September 16, 2015
Sunlight Med. Care, P.C. v Esurance Ins. Co. (2015 NY Slip Op 51410(U))
Headnote
Reported in New York Official Reports at Sunlight Med. Care, P.C. v Esurance Ins. Co. (2015 NY Slip Op 51410(U))
Sunlight Med. Care, P.C. v Esurance Ins. Co. |
2015 NY Slip Op 51410(U) [49 Misc 3d 130(A)] |
Decided on September 16, 2015 |
Appellate Term, Second Department |
Published by New York State Law Reporting Bureau pursuant to Judiciary Law § 431. |
This opinion is uncorrected and will not be published in the printed Official Reports. |
Decided on September 16, 2015
SUPREME COURT, APPELLATE TERM, SECOND DEPARTMENT, 2d, 11th and 13th JUDICIAL DISTRICTS
PRESENT: PESCE, P.J., ALIOTTA and SOLOMON, JJ.
2013-1490 Q C
against
Esurance Insurance Company and Jazmin Ford-Campbell, Respondents.
Appeal from an order of the Civil Court of the City of New York, Queens County (Ulysses Bernard Leverett, J.), entered June 14, 2013. The order denied plaintiff’s motion for summary judgment and granted a cross motion by defendant Esurance Insurance Company for summary judgment dismissing so much of the complaint as was asserted against it.
ORDERED that the order is affirmed, with $25 costs.
In this action by a provider to, among other things, recover assigned first-party no-fault benefits, plaintiff moved for summary judgment, and defendant Esurance Insurance Company (Esurance) cross-moved for summary judgment dismissing so much of the complaint as was asserted against it, arguing that plaintiff’s assignor had failed to appear for duly scheduled examinations under oath (EUOs). The Civil Court denied plaintiff’s motion and granted Esurance’s cross motion.
Plaintiff’s sole argument on appeal is that Esurance mailed the EUO scheduling letters to the wrong address, and therefore that plaintiff’s motion should have been granted and Esurance’s cross motion denied. However, the record demonstrates conclusively that Esurance mailed the letters to the address provided by plaintiff on its bills and by plaintiff’s assignor on both her prescribed application for no-fault benefits (NF-2) and her signed assignment of benefits. Thus, plaintiff has not demonstrated that Esurance did not give the assignor proper notice of the EUOs. Consequently, the branch of plaintiff’s motion seeking summary judgment against Esurance was properly denied and Esurance’s cross motion for summary judgment dismissing so much of the complaint as was asserted against it was properly granted.

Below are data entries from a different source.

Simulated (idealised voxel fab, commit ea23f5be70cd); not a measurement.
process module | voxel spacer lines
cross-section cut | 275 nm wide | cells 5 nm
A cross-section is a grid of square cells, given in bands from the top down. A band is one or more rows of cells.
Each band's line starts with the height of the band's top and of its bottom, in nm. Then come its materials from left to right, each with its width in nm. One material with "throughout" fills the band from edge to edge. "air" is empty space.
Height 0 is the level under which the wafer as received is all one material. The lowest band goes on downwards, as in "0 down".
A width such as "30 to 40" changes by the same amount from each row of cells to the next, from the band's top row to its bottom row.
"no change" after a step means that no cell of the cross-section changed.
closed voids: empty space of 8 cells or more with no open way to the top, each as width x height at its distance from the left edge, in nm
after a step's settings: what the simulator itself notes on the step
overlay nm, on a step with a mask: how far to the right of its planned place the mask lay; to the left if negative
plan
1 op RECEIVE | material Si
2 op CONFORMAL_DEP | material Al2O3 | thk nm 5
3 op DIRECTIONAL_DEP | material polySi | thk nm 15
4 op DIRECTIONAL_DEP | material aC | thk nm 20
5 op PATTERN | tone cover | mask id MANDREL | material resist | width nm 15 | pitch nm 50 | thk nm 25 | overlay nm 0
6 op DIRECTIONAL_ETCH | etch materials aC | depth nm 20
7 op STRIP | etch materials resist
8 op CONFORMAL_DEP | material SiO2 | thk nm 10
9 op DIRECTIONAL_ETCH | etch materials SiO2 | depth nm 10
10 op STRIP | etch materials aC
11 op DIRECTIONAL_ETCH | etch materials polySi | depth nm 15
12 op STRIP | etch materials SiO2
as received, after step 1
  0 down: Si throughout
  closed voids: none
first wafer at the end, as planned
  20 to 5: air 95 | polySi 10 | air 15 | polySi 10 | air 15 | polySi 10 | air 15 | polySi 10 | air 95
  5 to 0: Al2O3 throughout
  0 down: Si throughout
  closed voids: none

While plaintiff argues on appeal that the branch of its motion seeking summary judgment against its assignor should have been granted, it offers no reasoning in support of its argument. We note, however, that while plaintiff purports to sue its assignor pursuant to the assignment it received from the assignor, such a cause of action is based upon plaintiff’s own alleged rights against its assignor, and is not properly based upon the assignment.
Accordingly, the order is affirmed.
Pesce, P.J., Aliotta and Solomon, JJ., concur.